Fair enough. But I should point out that the same commentators who overplayed the Cards’ injury risks in the preseason probably underplayed the shakiness of the Cards’ chief competitors. The Astros, for example, are an old team, plain and simple, and it’s no surprise that some of their best players have spent time on the shelf this year. Same goes for the Cubs — they’ve got an old lineup and a fledgling pitching staff: a recipe for the DL if there ever was one. So yes, the Cards have been lucky when it comes to health, but relatively speaking that’s not as unexpected as it seems. Which segues nicely into our last point …
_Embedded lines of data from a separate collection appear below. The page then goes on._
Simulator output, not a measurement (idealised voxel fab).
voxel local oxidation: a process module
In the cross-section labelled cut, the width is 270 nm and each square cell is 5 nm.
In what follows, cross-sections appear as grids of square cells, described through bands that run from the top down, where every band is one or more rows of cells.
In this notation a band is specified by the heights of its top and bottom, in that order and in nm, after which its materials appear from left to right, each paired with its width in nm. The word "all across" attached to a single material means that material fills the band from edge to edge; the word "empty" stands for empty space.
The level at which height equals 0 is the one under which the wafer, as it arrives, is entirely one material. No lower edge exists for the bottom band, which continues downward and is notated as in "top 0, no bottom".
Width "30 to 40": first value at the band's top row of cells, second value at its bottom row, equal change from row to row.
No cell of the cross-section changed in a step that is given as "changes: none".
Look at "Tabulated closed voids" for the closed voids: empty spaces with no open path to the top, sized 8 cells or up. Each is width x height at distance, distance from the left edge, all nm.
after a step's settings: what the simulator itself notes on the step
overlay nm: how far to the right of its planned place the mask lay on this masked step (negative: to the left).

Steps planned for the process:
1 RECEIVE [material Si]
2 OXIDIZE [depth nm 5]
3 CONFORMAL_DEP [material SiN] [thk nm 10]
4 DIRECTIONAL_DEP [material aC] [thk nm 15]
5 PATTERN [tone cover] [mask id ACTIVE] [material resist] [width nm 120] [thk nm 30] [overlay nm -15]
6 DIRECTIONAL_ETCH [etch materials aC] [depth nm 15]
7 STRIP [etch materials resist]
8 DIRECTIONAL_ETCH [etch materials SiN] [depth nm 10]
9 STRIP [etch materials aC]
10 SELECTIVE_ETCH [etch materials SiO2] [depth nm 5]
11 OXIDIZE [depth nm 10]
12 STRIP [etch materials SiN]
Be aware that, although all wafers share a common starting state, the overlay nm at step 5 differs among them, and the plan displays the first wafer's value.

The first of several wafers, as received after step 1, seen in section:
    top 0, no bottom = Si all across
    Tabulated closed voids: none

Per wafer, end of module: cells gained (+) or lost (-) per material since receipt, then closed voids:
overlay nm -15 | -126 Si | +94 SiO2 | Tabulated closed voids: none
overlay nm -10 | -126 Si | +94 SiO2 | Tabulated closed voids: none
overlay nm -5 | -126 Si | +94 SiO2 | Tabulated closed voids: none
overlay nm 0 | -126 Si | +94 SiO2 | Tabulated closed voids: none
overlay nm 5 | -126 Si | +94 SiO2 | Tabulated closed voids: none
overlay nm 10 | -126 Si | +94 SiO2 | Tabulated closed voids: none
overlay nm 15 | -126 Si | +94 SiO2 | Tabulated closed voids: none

Lesson 4: Under Certain Circumstances, You May Expect to Get Lucky

No doubt about it, the 2004 Cards have been lucky. Not supremely lucky, mind you — they’re only one game over their Pythagorean win total, and they haven’t been all that fortunate in relation to their performance elements (for instance, their record in one-run games is worse than their record in all other games). But the Cards have been getting a lot of breaks.

Some of them are scheduling breaks. The Cardinals played their last game against the Chicago Cubs on July 20, which means they played most of their games against their top rival with several Cubs on the DL (and without that Nomar Garciaparra kid I’ve been hearing so much about). The Cards also had a three-game set with the Royals right after they traded Carlos Beltran. They faced Seattle right after they unloaded Freddy Garcia. It’s been that kind of season. Take the other night: the Cards fall behind 3-0 to the Giants; Jerome Williams is cruising on the mound. In the fourth inning, Williams strains his triceps — he’s out of the game. Enter the Giants’ bullpen; dissolve to Cardinals victory.

So yes, they’re lucky. But it’s not as random as you might think. There’s a certain phenomenon at work here, and it even has a name: the “Plexiglas Principle.” Coined by Bill James, the theory says that any team that improves dramatically one season is likely to decline the next season. Conversely, any team that declines dramatically one season is likely to improve the next season. The thinking is that statistical glitches and quirks tend to smooth out over hundreds and hundreds of games.

The Cubs were classic “over-achievers” in 2003, finishing 21 games better than they had the year before. And sure enough, the improvement wasn’t as rock solid as it might appear at first blush. Example: the Cubs were 27-17 last year in one-run games. The Cards, on the other hand, were a putrid 14-25. This year those numbers have reversed themselves. The Cubs have been on the bad end of some bad luck, going 13-20 in games decided by one run, while the Cards are 17-11 in such contests.

Some of you might be saying, So what? Luck is luck, you can’t do anything but wait for it. But that’s not entirely true. GMs constantly make rash moves by over-estimating or under-estimating their team’s chances, so it’s important to understand just how much of a team’s success is “real” and how much is mere luck. Looking back on it, it appears that the Cards’ mediocre 85-win season in 2003 was an anomaly, a downward blip between two immensely strong Cardinal ballclubs in 2002 and 2004. In fact, the nucleus of these teams is the same, suggesting that they’re scarcely different ballclubs at all.

Fortunately, Walt Jocketty seemed to recognize all of this in the offseason. He didn’t panic, he didn’t shed precious commodities (even after several outfits, including the St. Louis Post-Dispatch and, I’m embarrassed to admit, my own weblog, urged him to unload Edmonds). Instead he made a series of small, pinpointed air strikes. He beefed up the bullpen simply by shedding deadweights like Esteban Yan and Jeff Fassero, and replaced them with Ray King and Julian Tavarez. He installed serviceable major leaguers like Sanders in right field and (it’s time for us to fess up) Womack at second base.

Mind you, these weren’t big deals, and no one is claiming the Cards’ success is primarily due to Womack and Tavarez. But the Cardinals, whose constituent parts were better than their record would indicate last year, were only one or two decent players away from a kind of tipping point in 2004. Jocketty went out, got those players, and his team, much to the relief of Redbird fans everywhere, tipped.